Should I short sale my house or foreclose? If you’re underwater, short sale is one option where you can sell your home for less than it’s worth.

Q: We live in Clayton County, Georgia, where the housing market is still not good. Our home was worth $200,000 in 1999 now it is worth $51,000. We still owe $101,000 on a first mortgage and $19,000 on a second mortgage.

We have been trying to get a lower rate for a year with our bank. Our current interest rate is 6.75 percent. My husband and I both have excellent credit. We are thinking about buying a condominium in Florida and walking away from our home. We don’t want to do that but it looks like it might be our only way out.

Every lender says we’re too upside down. My husband is over 80 years old and has a permanent workers’ compensation from the federal government. What are your thoughts?

A: Yuck. That’s about the only way to sum up how we feel about your situation. We feel for you.

The problem is, there is no easy solution. While there is talk about the rebounding real estate market, you’re so far underwater that it’s unlikely that any rebound in the near future will increase your property values by about 120 percent, or enough to bring you whole.

Those low interest rates offered by lenders sure aren’t going to help you. With your fixed income and owing more than double what your home is worth, we don’t know of lenders that would be willing to help you out. While you might qualify under some of the government programs, we have heard that few borrowers actually get loan modifications that really work for them, if they even get one.

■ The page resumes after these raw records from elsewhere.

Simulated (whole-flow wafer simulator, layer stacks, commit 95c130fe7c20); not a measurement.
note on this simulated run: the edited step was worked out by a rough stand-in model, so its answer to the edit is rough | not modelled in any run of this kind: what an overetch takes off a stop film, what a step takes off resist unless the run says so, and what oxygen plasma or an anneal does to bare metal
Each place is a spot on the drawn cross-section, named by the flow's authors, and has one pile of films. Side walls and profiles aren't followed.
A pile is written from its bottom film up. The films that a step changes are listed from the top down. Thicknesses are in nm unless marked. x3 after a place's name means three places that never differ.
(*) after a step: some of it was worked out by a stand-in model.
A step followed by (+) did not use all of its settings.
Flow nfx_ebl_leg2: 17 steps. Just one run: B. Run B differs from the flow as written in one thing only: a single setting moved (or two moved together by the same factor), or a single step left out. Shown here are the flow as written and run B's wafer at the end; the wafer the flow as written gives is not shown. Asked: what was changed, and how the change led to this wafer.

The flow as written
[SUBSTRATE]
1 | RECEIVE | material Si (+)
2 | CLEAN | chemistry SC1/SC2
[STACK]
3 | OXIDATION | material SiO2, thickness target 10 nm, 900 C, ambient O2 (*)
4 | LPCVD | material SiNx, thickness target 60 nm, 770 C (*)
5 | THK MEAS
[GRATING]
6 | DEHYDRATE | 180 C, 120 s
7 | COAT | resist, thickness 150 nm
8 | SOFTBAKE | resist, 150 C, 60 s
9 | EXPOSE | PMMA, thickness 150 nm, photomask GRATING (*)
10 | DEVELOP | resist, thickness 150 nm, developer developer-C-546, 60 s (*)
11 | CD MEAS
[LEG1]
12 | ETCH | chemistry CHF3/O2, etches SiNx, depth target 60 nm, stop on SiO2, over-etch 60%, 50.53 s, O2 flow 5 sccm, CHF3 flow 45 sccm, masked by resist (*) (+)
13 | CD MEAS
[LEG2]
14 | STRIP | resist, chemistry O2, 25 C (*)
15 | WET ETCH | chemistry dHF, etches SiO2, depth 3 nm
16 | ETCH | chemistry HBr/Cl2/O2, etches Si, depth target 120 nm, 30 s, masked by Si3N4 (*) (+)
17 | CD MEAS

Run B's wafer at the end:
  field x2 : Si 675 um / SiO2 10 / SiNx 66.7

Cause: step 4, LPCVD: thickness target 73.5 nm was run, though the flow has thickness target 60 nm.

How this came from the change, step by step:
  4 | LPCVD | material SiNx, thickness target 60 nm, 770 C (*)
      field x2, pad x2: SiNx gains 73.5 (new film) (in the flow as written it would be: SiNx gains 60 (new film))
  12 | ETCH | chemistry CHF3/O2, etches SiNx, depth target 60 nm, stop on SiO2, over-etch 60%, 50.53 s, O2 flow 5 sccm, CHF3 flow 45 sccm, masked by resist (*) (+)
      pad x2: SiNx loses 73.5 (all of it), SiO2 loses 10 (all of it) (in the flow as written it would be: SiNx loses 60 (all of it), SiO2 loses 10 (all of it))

Depending on when you obtained your two mortgages, the impact of any loan modification may change. If you’ve had your main loan for 15 years, your monthly payment now is mostly going to pay down principal. However, the real issue is probably not the loan modification or a new loan. Even if you were able to refinance both loans into one loan at 4 percent, you’d still have debt of about $120,000 on a home worth less than half that amount.

At the age of 80 and now thinking about moving from a home to a condominium in Florida, the decision you need to make is whether to stay and keep this home or sell it and move to Florida. Whether you sell now or in a couple of months, it’s unlikely that your home’s value will increase enough to cover the loan and closing costs.

What you are looking at is a short sale. A situation where you sell your home for less than the home is worth. If you have the money to cover the shortage, you don’t need your lender’s consent for the sale. You’d have to come to the closing with the funds necessary to pay everybody off.

If you don’t have that kind of money, then you’d have to consider the lender-approved short sale route. If your two lenders agree to the short sale, you can move on with your life and leave the home to new buyers.

Your current lenders have two options. One option would have them wipe any deficiency you owe them clean. That would mean that the lender wouldn’t get paid off in full but any amount remaining would be forgiven by the lender.

The other option is that the lender (or one of the lenders) refuses to wipe the debt clean and could still come after you or send your loan to a collection agency. You should also know that your credit score will take a big hit as a result of the short sale. However, getting on with your life might be more important at this stage than having a great credit score. After a couple of years, your credit score should recover.

If the lender does send your debt to a collection agency, the collection agency could sue you for the amount owed. With that judgment, the collection agency could try to go after your assets. While retirement assets are protected, any other assets, such as bank accounts and cars owned by you, could be used to pay off the debt.

While we know there may be lenders out there aggressively collecting debts, we have anecdotal evidence suggesting that lenders have bigger issues these days than trying to collect on a debt of the size you might owe after a short sale.

Your instinct to buy a new condo in Florida and then let this house go into foreclosure might be the right move for you. Again, your credit will take a big hit for a few years, but if you don’t need credit to buy anything, it should be fine.

Or, you could buy the new property and then rent this one out as long as you can cover all of your expenses, and then some.

Sounds like you need to put all of your options on the table and create a pros/cons list and then decide as objectively as you can which direction is the right one for you.